St. John's Law Review

Lucidity Sinks as These Twain Converge: Keeping Pickering Afloat Despite Locurto v. Guliani and Meltzer v. Board of Education

By: Mary K. McCann

When public employees express views that are detrimental to the community’s safety, they undermine the government’s effectiveness in rendering services to society.  In turn, when the government cannot perform its tasks effectively due to an employee’s speech, it has a right to terminate that employee.  With this in mind, courts must formulate a workable test to determine whether a government employee’s speech is protected by the Constitution.

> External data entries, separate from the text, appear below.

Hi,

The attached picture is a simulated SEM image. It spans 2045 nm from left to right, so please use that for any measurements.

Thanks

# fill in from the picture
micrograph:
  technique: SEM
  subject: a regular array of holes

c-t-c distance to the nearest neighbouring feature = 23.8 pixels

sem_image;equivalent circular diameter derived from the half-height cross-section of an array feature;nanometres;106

After much debate on this issue, the Supreme Court set forth a balancing test in Pickering v. Board of Education.  Under the test, courts must balance “the interests of the [employee], as a citizen, in commenting upon matters of public concern and the interest of the State, as an employer, in promoting the efficiency of the public services it performs . . . .”  The effect on government efficiency is determined by the possible disruption to the work environment.  This test, however, allows for unacceptable amounts of judicial discretion and causes inconsistent results by focusing on the wrong factors for disruption.  Two recent decisions in New York, applying the Pickering Balancing Test, illustrate these inconsistencies.  In Melzer v. Board of Education, the Second Circuit held that a school had the right to terminate a teacher who was a member of the North American Man Boy Love Association (“NAMBLA”).  In doing so, it incorrectly denied a teacher’s constitutionally protected right to speak on a matter of public concern.  In contrast, a federal district court in Locurto v. Giuliani reinstated members of the New York City police and fire departments after they were fired for committing racially offensive acts on a parade float.  The court mistakenly decided that the speech was on a matter of public concern and that the employees were constitutionally protected in their actions.  The Pickering Balancing Test caused these inconsistent results and, therefore, should be refined.

This Comment asserts that a disruption to the work environment occurs when the public employee’s speech would diminish the government’s reputation and would be dangerous to those who are directly affected by the speech.  These factors must be analyzed in light of the position the employee holds in the workplace and the services performed.  The content of the speech is important only to the extent that it poses a danger to those directly affected by the speech.